Cleveland’s beaches are clean, and everyone has noticed.
In 2013, the year the state handed Cleveland Metroparks control of the city’s lakefront parks, 702,000 people visited Edgewater Beach. The lakefront parks — Huntington, Edgewater, Whiskey Island, Wendy Park, Villa Angela, Wildwood and Euclid Beach — had more than 3.9 million visits in 2017.
Edgewater Live has grown to an average weekly attendance of 13,000 guests — up 2,000 from 2017, according to the Metroparks.
Edgewater is the busiest portion of Cleveland’s lakefront. And it’s the biggest priority, said Matt Krems, one of two park managers who oversees Edgewater, Whiskey Island, the old Coast Guard Station, East 55th Street Marina and Gordon Park.
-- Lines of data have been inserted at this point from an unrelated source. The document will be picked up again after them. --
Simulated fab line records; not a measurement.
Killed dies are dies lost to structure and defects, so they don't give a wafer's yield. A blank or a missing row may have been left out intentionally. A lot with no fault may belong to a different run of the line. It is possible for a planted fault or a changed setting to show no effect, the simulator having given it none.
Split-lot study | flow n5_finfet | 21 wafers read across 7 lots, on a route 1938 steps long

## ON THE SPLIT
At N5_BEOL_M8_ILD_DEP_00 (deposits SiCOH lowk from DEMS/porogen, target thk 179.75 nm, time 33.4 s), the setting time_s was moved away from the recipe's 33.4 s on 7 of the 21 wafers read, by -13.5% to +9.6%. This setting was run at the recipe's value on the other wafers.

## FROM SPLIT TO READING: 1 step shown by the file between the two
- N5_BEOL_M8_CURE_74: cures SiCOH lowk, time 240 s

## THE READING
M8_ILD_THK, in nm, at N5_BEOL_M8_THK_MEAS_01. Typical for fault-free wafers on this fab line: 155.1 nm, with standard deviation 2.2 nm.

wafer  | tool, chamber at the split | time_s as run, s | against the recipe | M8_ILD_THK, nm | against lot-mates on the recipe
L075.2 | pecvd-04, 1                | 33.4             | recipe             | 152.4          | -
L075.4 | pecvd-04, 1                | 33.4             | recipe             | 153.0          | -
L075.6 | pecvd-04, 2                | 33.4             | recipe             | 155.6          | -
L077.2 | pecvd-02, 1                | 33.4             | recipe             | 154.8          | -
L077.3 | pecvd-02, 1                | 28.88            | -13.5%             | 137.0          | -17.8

The swim beach at Edgewater is groomed every day from early May through September, four days a week by the “Beach machine,” a John Deere tractor dragging a sand sifter. The dog beach at Edgwater and the Wendy Park beach on Whiskey Island are groomed at least once a week.
That’s 7 1/2 miles every morning, starting about 5 a.m. That’s back and forth 45 times at 2.3 miles an hour, about 563 miles over the season.
Krems’ section of park employs 12 maintenance workers full-time, year-round and 25 seasonal staff. They pick up trash, fix lights and roads, mow the lawn, plant trees and remove debris.
Crews remove about 500 pounds of debris from Edgewater alone each year, the majority of that in the spring. They clean up piles of logs that float out of the Cuyahoga and Rocky rivers and wash up on the beach.
“Spring and winter, if we get a decent break in the weather, we’ll pick away at that so we don’t have a giant pile of logs to overcome,” said Matt Krems, one of two park managers. “They’d let it pile up in the old days until June. It would take them a month. We’re going to consistently stay on top of so it doesn’t get away from us.”
Want to know how the Cleveland Metroparks keeps the beach so clean? Krems explains the work behind the beautiful view.
This article has been edited for length and clarity.
You’ve got something called the Beach machine. Can you explain how that works?
It came through a partnership with the Northeast Ohio Regional Sewer District, and it’s been there since we took over the parks in 2013. It’s made by a company called Cherrington, and it’s mesh that can sift out anything, really. Sand goes through a screen, and anything the size of a small pebble and up will get picked up by machine: a bottle or can that we missed doing trash pickup, a stick, fine plastic debris, pebbles and rocks. Really, anything other than sand is what it’s designed to remove.
What’s the weirdest thing you’ve found?
It’s common, ordinary junk.
We did find a monster truck tire that washed up last week. It’s about 6 feet in diameter. We’ve found a few of them, and we were racking brains before we remembered that freeighters have them tied on sides as bumpers. Some of those must come off at times.
What about personal items? What happens to them?
Anything anybody brings to the beach, they leave at the beach, especially after Edgewater Live.
Usually stuff is broken. People aren’t leaving good lawn chairs and good umbrellas. The clothing is beat up, and we end up tossing it.
Anything nice — wallets, sunglasses, keys, phones, etc. – are kept in the lost and found at the concession stand. Anything valuable gets turned over to ranger department at the end of the season.
How many trash cans does the park have?
We have 16 trash cans on the beach every day – eight trash and eight recycle. We add another 15 trash and 15 recycle on the beach for Edgewater Live. There’s probably another 15 on the plaza and beach house.
On busy day we’ll probably empty those two times a day.
What do you do for big events, like the USA Triathlon Age Group National Championships?
We manage our normal operations and stay out in front of them and stay out of their way.
We make sure Edgewater looks as good as possible, with some extra time to give it some extra polish.
The Wendy Park beach always seems loaded with trash. Is it something with the currents?
We wonder the same thing. There’s got to be something with the way the causeway to the Coast Guard stations traps things. At times you can literally see a trail of logs flow right out of the river and right on to that beach. It’s the smallest beach but the most time intensive.
Do you think there’s been a lakefront renaissance in Cleveland?
Before the Metroparks took over, there was a stigma. There was an accessibility issue, of where to even get to the lake. I think the tide has turned. Paddleboarding has been a big help, kayaking, rowing.
Whether it’s generational or the population shift to downtown? People are embracing the waterfront.
What’s your favorite spot on the lakefront?
We say it’s a hidden secret, the Cleveland Nature Preserve. People don’t know it’s there. They don’t know what it is. I always start my day there. I pull in there, it’s peaceful. It’s a really natural spot.